Alan Smith is to take over as First Church Estates Commissioner and hence chair the committee responsible for the strategic management of the Church Commissioners’ £9.2bn (€10.8bn) investment portfolio, according to a UK government announcement yesterday.
Smith is senior adviser, ESG risk and inclusion, at HSBC and a member of the bank’s ESG steering committee and its climate business council.
He has been a Church Commissioner since 2018 and as the incoming First Church Estates Commissioner will take over from Loretta Minghella, who last year said she would be standing down this summer to take up a position at Cambridge University.
Smith said he intended to continue Minghella’s “impactful work with the investment team to address climate change, explore opportunities to enhance the supply of affordable housing, and maintain the Church’s exceptional track record on responsible investment returns”.
Church Commissioners have a multi-year history of active engagement with companies, including Exxon, and was an early supporter of the campaign led by Engine No.1 to reshape the oil major’s board.

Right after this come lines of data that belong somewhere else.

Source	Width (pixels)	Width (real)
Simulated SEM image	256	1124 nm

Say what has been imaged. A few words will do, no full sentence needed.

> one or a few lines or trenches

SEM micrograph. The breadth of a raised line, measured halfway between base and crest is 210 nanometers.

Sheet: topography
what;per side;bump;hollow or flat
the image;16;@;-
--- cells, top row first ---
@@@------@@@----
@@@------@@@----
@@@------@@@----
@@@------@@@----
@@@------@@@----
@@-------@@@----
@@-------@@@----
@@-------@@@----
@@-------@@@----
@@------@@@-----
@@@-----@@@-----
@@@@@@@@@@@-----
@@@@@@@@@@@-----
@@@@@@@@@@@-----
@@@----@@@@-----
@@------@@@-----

The First Church Estates Commissioner is a government appointment that must be signed off by HM the Queen. Church of England said Smith was appointed following a rigorous recruitment process.
The Archbishop of Canterbury, Justin Welby, chair of the Commissioners’ Board of Governors, said: “Climate change is the most urgent challenge we face, and Alan’s knowledge of environmental issues and risk management will be critically important for the Commissioners’ work.”
The Church Commissioners are members of the UN Net-Zero Asset Owner Alliance.
Smith is also a trustee and strategy sub-committee member at the Global Association of Risk Professionals and a member of the advisory board at the Centre for Risk Studies at the Judge Business School, Cambridge University.
At HSBC he previously chaired the bank’s pension risk oversight forum, which was responsible for stewardship of the bank’s global pension schemes of over $50bn, and was a member of its group asset and liability management committee, which oversees HSBC’s $2.7trn balance sheet.